In every IT environment, logs record individual events across multiple resources. Every login attempt, file access, network connection, and process is captured in logs. Logs answer questions about who performed what actions when events occurred, and which systems were involved.
Production environments often span hundreds of microservices and interconnected infrastructure components. These systems generate thousands of log events per minute. Managing data at this scale presents three main technical challenges: Volume, Velocity, and Variety.
Volume continues to grow as teams deploy new services, containers, IoT devices, and infrastructure components. Velocity matters because attacks can be completed in minutes, but traditional log systems take significantly longer to process events. Variety adds complexity since different systems output logs in various formats. Some use structured JSON, others dump plain text, and each format needs its own parsing approach before you can analyze anything.
These challenges require a different approach to log analytics. In this guide, we will cover best practices for implementing real-time log processing, with practical examples and insights from specialized platforms.
Summary of best practices for log analysis
Best practice |
Description |
Perform in-transit data processing |
Filter, enrich, and route log data while it moves through your network instead of after storage. This approach cuts detection times from minutes to milliseconds while reducing storage costs through filtering and content-based routing. |
Implement intelligent data reduction and filtering |
Use smart sampling to keep only valuable log data, mask sensitive information for compliance, and filter out noise that wastes storage space. Focus on preserving security-relevant events while discarding routine operations. |
Optimize routing and storage |
Send different log types to appropriate destinations and storage tiers based on how often you need to access them. Use efficient formats like Parquet for long-term storage and set up automatic policies that move older logs to cheaper storage options. |
Emphasize infrastructure resiliency and scalability |
Run multiple log collectors with automatic failover, use circuit breakers to prevent system failures from spreading, and set up load balancing that scales with your data volume without manual intervention. |
Set up real-time alerting and detection pipelines |
Connect events from different systems to spot attack patterns, use dynamic thresholds that adapt to normal behavior, and route alerts to the right teams through multiple channels to ensure fast response times. |
Limitations of traditional log analytics
Most log analytics systems work by storing all data initially and then analyzing it later. Your log collectors send raw data to central storage, where it sits in queues waiting for batch processing engines to analyze it. This approach creates delays because each log entry has to be written to disk before any analysis can occur. The constant disk writes create bottlenecks that slow down data ingestion and drive up infrastructure costs.

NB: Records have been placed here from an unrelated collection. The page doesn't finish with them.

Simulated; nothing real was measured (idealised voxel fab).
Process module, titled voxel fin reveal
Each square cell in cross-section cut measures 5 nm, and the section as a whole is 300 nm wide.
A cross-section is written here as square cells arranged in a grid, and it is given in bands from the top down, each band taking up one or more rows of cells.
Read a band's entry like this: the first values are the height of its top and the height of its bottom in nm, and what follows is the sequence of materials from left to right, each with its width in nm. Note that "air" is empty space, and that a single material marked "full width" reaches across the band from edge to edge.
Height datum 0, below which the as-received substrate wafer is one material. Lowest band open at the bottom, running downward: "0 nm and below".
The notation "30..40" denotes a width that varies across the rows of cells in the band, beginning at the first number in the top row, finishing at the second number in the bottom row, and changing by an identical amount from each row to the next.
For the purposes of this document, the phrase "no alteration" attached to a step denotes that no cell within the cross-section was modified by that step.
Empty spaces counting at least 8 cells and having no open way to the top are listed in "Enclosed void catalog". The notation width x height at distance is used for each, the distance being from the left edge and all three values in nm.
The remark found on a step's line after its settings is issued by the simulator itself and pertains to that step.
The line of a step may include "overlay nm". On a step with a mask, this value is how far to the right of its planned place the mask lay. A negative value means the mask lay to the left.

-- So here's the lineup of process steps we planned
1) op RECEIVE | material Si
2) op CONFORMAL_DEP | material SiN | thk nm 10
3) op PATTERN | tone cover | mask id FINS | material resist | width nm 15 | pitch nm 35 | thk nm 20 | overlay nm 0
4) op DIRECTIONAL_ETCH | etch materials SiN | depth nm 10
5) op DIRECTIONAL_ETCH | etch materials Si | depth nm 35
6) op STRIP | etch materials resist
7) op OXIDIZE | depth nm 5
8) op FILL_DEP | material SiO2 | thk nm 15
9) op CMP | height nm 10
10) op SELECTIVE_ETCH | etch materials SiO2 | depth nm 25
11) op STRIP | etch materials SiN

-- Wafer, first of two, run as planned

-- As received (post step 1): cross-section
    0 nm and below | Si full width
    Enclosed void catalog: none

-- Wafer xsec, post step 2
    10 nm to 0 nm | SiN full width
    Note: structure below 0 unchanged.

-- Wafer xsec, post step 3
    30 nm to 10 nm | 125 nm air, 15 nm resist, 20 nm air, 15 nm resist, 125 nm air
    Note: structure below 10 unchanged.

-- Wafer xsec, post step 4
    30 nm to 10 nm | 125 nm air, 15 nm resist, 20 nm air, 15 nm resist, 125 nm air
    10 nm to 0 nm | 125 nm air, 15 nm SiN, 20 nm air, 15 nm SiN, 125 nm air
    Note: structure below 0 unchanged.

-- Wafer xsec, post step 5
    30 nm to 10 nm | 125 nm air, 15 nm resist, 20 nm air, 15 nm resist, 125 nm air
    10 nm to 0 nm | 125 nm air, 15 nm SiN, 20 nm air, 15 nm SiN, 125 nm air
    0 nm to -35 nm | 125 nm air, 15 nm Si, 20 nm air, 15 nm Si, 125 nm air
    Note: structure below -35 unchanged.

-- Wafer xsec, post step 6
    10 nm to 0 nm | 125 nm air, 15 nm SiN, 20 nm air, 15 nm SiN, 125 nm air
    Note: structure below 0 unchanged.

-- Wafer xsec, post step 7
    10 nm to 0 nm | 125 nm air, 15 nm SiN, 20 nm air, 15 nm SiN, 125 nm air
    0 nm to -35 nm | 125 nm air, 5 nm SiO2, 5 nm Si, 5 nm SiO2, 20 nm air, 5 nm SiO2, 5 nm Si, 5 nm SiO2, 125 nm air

Store-then-process architecture constraints
Network and storage bottlenecks multiply as log volumes grow. During peak periods, high-traffic systems generate thousands of events per second, which flood the network connections between collectors and storage. Storage systems struggle to write all this incoming data, especially when they're also trying to run analytical queries simultaneously.
SIEM platforms frequently lag during busy periods because storage can't process data fast enough. This causes event accumulation in queues, creating longer gaps between when incidents occur and when you notice them.
Processing latency and its impact on detection capabilities
Processing delays hinder your ability to identify threats promptly. For example, privilege escalation attacks can happen within minutes, and lateral movement attacks often complete in under an hour. If your log system takes several minutes to process events, attackers have plenty of time to complete their work before you notice them.
Batch processing worsens this issue because systems remain idle, waiting to gather enough data before starting any analysis. During off-hours when fewer people are monitoring, these delays can stretch detection times to several hours.
Cost implications of full-fidelity storage approaches
Storing every single log gets expensive as data volumes grow into petabytes. Teams incur storage costs for verbose logs that don't contribute to security analysis, such as successful login records from normal users or routine system status checks. These low-value logs make up 40-50% of what most teams store.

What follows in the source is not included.